HUD
No. 02-013TAC
Public Affairs Officer Cori Senechal
206-220-5101 x3510
|
For
Release
Tuesday
January 22, 2002 |
HUD ANNOUNCES TACOMA SELECTED AS RENEWAL COMMUNITY - ELIGIBLE
FOR $17 BILLION IN TAX INCENTIVES
SEATTLE - The Department of Housing and Urban Development today announced
that Tacoma, Wash., will be designated a "Renewal Community," eligible
to share in an estimated $17 billion in tax incentives to stimulate job growth,
promote economic development and create affordable housing. The 2000 Community
Renewal Tax Relief Act established the Renewal Community Initiative that will
encourage public-private collaboration to generate economic development in 40
distressed communities around the country.

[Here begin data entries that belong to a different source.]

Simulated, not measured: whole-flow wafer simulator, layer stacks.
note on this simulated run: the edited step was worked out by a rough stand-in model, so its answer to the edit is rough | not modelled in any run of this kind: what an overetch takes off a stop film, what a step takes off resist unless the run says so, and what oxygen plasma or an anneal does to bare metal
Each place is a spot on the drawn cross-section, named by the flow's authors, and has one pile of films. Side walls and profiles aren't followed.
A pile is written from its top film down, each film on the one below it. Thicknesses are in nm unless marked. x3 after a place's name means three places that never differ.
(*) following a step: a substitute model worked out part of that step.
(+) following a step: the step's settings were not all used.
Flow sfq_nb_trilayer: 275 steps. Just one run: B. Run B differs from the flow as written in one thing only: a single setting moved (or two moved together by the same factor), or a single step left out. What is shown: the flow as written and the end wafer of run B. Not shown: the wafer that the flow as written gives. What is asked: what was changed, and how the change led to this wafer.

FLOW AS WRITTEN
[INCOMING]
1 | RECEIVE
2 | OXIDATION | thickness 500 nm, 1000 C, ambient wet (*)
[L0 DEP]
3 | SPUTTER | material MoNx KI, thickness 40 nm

As a result of this Renewal Community designation, Tacoma will receive regulatory
relief and tax breaks to help local businesses provide more jobs and promote
community revitalization.
"These tax incentives will help businesses grow in some of our country's
most challenging communities," said John Meyers, HUD's Regional Director
for the Northwest. "By creating the incentives that will promote job growth
and economic development, we are joining with the private sector to restore
economic vitality and restore whole communities in the process."
"During difficult economic times like we're experience now, we need all
the help we can get to jumpstart our local economy. I appreciate the fact that
the Department of Housing and Urban Development recognizes the need we have
in Tacoma. These new federal tax incentives, when combined with our local incentives,
should help us build on our reputation as America's #1 Wired City, and attract
more business development and investment," Tacoma Mayor Bill Baarsma said.
Congressman Norm Dicks said, "This Renewal Community designation will
build upon the substantial progress we have made in Tacoma in recent years through
HUD's Enterprise Community program. I believe this combination of targeted tax
incentives can spur job creation and new business development in this portion
of Tacoma, where new economic activity is urgently needed."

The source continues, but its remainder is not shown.